The National Security Agency provided the Central Intelligence Agency with crucial information on an associate of Osama bin Laden, who was killed days later by a US drone strike, according to a report based on documents provided by Edward Snowden.
Hassan Ghul was a known Al-Qaeda operative in Iraq who was captured in 2004 and turned over information regarding bin Laden’s courier network. He was transferred to a secret CIA prison before being released to Pakistan in 2006. Ghul was killed six years later in the country’s tribal belt, eliminated by a drone strike that the US has never publicly acknowledged.
Now, a new report from The Washington Post has revealed that an email from Ghul’s wife “about her current living conditions” was intercepted by the NSA and provided enough information to determine where the wanted Ghul had gone into hiding.
The Post did withhold information at the request of US officials who said that full disclosure could hurt national security.
“This information enabled a capture/kill operation against an individual believed to be Hassan Ghul on October 1,” a document summarizing the mission indicated.
The files seen by the Post did not detail how the message was monitored.
While the CIA was given a budget of $14.7 billion in 2012, the NSA was designated $10.8 billion. An important function of the latter agency became monitoring the Federally Administered Tribal Areas (FATA), the remote part of northwest Pakistan where Al-Qaeda brass is known to have taken refuge.
“The NSA threw the kitchen sink at the FATA,” one former intelligence official told the Post. “But if you wanted huge coverage of the FATA, NSA had 10 times the manpower, 20 times the budget, and 100 times the brainpower” of smaller intelligence units.
The NSA used signals intelligence (SIGINT) methods to catch Ghul by secretly monitoring laptops and obtaining audio files and other messages. The agency is also thought to have levied similar efforts on other drone targets.
Ghul became one of the most interesting characters in the hunt for Al-Qaeda because, upon being captured in 2004, he inadvertently revealed that the fugitive bin Laden relied on a courier network to communicate with the outside world. In doing so, he disclosed the identity of the trusted courier known as al-Kuwaiti, whom US officials would eventually follow to bin Laden’s Pakistan hideout.
During his detention at a CIA black site, Ghul was subjected to stress positions and sleep deprivation. When the Bush administration decided to close the black site in 2006, he was not among the high-value detainees selected for transfer to Guantanamo Bay prison in Cuba. Instead he was transferred to a Pakistani intelligence agency and freed without US authorization.

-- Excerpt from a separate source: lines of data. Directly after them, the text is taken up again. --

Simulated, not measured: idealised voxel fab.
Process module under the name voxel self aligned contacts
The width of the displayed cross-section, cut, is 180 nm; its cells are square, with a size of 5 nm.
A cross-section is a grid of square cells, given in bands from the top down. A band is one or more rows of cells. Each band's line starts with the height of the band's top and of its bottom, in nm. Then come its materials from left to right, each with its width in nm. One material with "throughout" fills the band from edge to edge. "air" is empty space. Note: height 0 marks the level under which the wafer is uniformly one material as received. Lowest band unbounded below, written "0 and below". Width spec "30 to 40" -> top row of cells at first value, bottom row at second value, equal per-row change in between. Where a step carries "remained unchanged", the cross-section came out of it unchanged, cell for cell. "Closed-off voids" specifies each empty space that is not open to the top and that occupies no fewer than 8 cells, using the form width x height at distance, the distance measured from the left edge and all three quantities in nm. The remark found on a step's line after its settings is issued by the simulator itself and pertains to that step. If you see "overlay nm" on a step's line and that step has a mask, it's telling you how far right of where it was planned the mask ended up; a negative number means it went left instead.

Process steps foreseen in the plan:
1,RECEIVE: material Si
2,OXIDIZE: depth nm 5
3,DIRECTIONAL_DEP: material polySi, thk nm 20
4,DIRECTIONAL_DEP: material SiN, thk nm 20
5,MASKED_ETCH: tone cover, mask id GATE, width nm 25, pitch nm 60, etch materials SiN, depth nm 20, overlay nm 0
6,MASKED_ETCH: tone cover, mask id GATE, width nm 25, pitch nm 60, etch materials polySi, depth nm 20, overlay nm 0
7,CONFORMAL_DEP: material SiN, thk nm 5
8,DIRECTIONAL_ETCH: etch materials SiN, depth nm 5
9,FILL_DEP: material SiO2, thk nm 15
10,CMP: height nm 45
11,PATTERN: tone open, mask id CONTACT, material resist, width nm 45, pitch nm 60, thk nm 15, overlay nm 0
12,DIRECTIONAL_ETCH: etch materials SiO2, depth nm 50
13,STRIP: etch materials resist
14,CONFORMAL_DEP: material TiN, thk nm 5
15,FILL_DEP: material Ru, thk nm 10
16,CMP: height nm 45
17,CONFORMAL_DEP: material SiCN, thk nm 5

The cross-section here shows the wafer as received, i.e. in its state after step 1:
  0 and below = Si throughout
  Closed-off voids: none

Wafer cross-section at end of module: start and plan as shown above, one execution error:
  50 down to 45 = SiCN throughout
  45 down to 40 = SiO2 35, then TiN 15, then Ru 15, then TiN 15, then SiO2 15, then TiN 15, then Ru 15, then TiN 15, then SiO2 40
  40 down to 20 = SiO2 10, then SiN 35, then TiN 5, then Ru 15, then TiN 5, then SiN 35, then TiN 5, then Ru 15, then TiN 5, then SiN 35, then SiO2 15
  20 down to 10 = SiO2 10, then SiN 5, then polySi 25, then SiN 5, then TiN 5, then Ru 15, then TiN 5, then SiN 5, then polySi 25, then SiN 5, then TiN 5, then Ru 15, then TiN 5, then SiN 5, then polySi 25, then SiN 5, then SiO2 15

The agency’s role in coordinating the strike went past providing Ghul’s location. It was also charged with making sure the drone strike eliminated the correct target. The NSA document indicated that “through SIGNIT, it was confirmed that Hassan Ghul was in fact killed.”
In a statement to the Post, the NSA only said it was “focused on discovering and developing intelligence about valid foreign intelligence targets, such as terrorists, human traffickers and drug smugglers. Our activities are directed against valid foreign intelligence targets in response to requirements from US leaders in order to protect the nation and its interests from threats such as terrorism and the proliferation of weapons of mass destruction.”